Here's a useful command to keep an eye on what's going on with sendmail. You can see all the current sendmail connections, followed by the last 10 lines of the sendmail log, updated every second.

If you have a lot of sendmail connections, it will scroll off your screen and probably not be so useful. But on my moderate traffic server, with 10-15 connections at all times, it's just right.

watch -n 1 'ps afx --width=300|grep sendmail; \
echo;echo;tail -10 /var/log/maillog'

The \ is just for display purposes. You can put the whole command on one line if you want to.

Using 'for loops' and 'seq' to handle files

To repeat a command or series of commands in the shell, you can use a for loop, just like you would in most any progamming language. And the seq command will generate a sequence of numbers for you. This makes processing image files, for example, fairly simple.

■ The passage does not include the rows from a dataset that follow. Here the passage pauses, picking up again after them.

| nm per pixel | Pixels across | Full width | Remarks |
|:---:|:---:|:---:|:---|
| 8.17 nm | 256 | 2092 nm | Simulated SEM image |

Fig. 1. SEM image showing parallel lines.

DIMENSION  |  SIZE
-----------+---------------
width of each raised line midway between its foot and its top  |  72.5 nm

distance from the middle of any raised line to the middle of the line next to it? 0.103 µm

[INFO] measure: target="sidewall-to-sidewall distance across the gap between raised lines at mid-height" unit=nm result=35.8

Let's say you have files named "image001.jpg" through "image275.jpg" that you want to run through some sort of image alteration program, img_foo. But img_foo isn't smart enough to handle multiple files; it can only handle a single filename as a runtime option. To process every file, you can do

for f in `seq -w 1 275`; do img_foo image$f.jpg; done

The -w switch for seq will pad the digits generated (1 to 275) with leading zeros to keep all numbers the same width. The loop variable $f gets assigned each seq-generated number in turn, so each pass through the loop gives a new filename being passed to img_foo.

Try using seq alone, with and without the -w switch, to see what it does. And remember, man is your friend -- man seq will give you all the info you need.